Heatwole founded the local chapter of the international group, Threshold Choir, in 2017.

A week later, at the invitation of a chaplain several members sit in the room of 105-year-old Martha Whissen, the oldest resident at VMRC. Whissen often sings along, her eyes closed.

“We can sing at the end of life if they want us to or before that,” Heatwole explains.

In Whissen’s case, it’s the latter. This bedside singing hasn’t been convened in anticipation of her imminent passing, but simply to surround her with love.

“We want to sing for people along their journey,” Heatwole later writes in an email. “We seek to provide comfort and assurance that they are loved and cared for.”

Below are some of photographer Mike Tripp’s favorite moments from the choir’s practice and visit with Martha.

Donna Heatwole, director of the Blue Ridge Threshold Choir, sets the key during rehearsal.

The Blue Ridge Threshold Choir ends its singings with Walking Each Other Home. “It reminds us that we are all in this together … just walking each other home,” says Heatwole.
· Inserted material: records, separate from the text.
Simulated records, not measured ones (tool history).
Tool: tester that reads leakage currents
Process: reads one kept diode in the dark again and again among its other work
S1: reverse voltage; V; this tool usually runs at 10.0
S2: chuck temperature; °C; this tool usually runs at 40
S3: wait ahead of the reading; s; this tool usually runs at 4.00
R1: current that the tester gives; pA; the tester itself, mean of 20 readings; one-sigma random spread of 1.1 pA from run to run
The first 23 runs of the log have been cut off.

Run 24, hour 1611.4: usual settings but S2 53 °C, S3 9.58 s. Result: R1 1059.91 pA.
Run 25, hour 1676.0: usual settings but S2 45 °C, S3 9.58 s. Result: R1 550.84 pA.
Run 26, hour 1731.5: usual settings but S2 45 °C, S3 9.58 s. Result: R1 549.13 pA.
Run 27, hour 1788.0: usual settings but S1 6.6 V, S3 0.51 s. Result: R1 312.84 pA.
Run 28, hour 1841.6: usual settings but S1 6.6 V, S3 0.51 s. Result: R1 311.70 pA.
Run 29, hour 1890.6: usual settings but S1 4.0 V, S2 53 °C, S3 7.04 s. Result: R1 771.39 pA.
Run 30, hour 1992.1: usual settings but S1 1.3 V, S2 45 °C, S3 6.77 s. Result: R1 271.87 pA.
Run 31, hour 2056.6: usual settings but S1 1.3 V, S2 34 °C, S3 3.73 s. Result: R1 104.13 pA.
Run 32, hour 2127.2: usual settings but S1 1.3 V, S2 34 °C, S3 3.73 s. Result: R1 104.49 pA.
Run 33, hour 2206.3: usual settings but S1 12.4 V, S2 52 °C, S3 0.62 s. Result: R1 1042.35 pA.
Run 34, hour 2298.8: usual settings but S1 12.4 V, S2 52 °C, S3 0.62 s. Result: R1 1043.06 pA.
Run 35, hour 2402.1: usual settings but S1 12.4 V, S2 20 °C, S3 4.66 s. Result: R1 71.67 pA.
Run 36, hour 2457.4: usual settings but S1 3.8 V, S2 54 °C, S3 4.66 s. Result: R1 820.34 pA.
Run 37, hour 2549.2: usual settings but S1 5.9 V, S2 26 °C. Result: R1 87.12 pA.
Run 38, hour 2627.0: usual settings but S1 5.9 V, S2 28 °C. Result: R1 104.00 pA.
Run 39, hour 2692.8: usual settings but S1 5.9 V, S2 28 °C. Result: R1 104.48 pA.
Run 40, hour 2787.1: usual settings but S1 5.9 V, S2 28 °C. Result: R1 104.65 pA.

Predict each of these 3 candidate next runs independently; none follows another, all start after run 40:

On short notice, Heatwole can usually gather five our six members of the choir. Here, they sing to Martha Whissen, 105. The choir visited Whissen – the oldest resident of VMRC, though not yet in her final moments of life – at the invitation of a chaplain, to surround her with love and assurance.

Ruby Sawin, center, and several other choir members gather to sing in Whissen’s room at the retirement home.

At times, Whissen joins the choir in song.